By Paul Nicholson
January 19 – The US investigation into money laundering by South American football officials has gained a wider perspective as news has broken that one of the senior bankers at Swiss bank Julius Baer has been in US custody since the autumn.
Not named in any of the indictments that have so far seen 41 football officials accused, the arrest of Argentine Jorge Arzuaga raises the stakes in the game, both for the Swiss banking industry and for Julius Baer in particular.
Arzuaga was second in command at the bank and privy to its practices that have come under suspicion in the past both in the financial media and by the regulatory authorities. Arzuaga had left the bank soon after the first arrests at the Baur au Lac Hotel in Zurich in May 2015.
It is not clear where Arzuaga was arrested but he is now believed to be in the US, news that was revealed by leading Swiss financial newsletter Inside Paradeplatz today.
The fear for the bank is that if he does a deal with US authorities, the information he could hand over to US prosecutors will open a much wider investigation into the bank’s practices and its clients, not just those in football.
Often referred to in Zurich conversations as FIFA’s Bank, Julius Baer was the was the favourite resting place for a lot of private football money, the concern for many account holders will be that it could end up being the last resting place.
Arzuaga was the private banker of now deceased Julio Grondona. Grondona was president of the Argentine FA and for more than 20 years a member of FIFA’s executive committee – he was also head of FIFA’s finance committee. He is a central figure in the US prosecution case into the bribery and kick-backs concerning CONMEBOL tournaments.
Arzuaga was also the banker for Argentinian sports marketer Alejandro Burzaco who narrowly escaped arrest in Zurich but later handed himself into Italian police and is now in the US. Burzaco was chief executive of Torneos y Competencias, which held broadcast and sponsorship rights to the Copa America and Copa Libertadores.
It appears these two clients were the backbone of Arzuaga’s football clients at Julius Baer. Arzuaga had joined he bank in 2013, having previously run his own asset management company but that is believed to have been associated with Clariden Leu, a private banking subsidiary of the major Swiss bank Credit Suisse.
Julius Baer’s football client list grew quickly with the introduction of Arzuaga to the business. And it is their transactions that have sparked the interest of prosecutors.
Julius Baer has repeatedly defended accusations that it is ‘FIFA’s bank’, but it is clear that it does have a significantly high number of clients involved in football – including a number of Italian football club presidents who are involved in tax disputes with their own government.

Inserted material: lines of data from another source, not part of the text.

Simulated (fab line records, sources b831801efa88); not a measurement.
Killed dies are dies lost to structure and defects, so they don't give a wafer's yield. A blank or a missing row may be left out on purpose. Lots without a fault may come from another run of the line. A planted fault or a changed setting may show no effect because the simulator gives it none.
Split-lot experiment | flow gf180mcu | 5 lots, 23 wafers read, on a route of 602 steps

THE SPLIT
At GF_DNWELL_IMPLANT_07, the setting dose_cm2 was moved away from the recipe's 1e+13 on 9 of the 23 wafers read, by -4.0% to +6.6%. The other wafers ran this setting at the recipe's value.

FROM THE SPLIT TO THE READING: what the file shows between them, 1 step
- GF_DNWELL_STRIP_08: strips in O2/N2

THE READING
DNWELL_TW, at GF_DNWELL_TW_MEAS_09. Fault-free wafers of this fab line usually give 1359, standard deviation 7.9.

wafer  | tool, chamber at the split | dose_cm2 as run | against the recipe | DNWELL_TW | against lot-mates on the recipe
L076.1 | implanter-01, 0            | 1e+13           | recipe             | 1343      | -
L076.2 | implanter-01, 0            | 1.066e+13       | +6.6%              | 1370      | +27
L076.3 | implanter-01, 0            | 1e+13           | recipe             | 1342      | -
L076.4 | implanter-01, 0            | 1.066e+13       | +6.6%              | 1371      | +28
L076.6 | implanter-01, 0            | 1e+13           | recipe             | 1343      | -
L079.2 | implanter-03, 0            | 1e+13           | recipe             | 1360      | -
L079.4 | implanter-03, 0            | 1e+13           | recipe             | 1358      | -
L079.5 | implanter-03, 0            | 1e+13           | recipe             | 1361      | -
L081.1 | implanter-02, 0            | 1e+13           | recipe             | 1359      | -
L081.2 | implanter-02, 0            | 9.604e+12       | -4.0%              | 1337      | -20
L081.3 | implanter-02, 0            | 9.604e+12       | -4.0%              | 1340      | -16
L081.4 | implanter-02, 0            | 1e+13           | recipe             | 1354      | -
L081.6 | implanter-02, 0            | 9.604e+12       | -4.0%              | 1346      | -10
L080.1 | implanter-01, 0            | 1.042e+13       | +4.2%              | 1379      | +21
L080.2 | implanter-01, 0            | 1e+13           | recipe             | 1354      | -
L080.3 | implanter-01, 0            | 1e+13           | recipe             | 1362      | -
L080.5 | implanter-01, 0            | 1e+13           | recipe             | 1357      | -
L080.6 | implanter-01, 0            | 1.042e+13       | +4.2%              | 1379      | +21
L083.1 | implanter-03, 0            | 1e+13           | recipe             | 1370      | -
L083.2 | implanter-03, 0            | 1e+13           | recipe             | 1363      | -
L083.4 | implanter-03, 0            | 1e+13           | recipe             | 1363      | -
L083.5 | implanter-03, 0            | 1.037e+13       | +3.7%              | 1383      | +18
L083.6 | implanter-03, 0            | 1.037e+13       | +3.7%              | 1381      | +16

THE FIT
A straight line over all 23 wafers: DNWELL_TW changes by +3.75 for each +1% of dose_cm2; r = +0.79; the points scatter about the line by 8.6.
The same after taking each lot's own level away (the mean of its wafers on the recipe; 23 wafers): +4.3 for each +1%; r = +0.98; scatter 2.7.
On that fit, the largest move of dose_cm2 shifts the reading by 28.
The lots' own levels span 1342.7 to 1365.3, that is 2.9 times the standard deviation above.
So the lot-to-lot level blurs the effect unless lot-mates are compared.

The bank has also been involved in a separate tax dispute with US authorities – an amount that could be as high as $500 million – which provides further powerful motivation for prosecutors to flex muscle in the area. Football’s corrupt American executives may have unwittingly opened the door for a much larger and more lucrative incursion into the Swiss banking system by the US Department of Justice.
As the old saying goes, you use a small fish to catch a bigger fish, you use the bigger fish to catch an even bigger fish, and so on.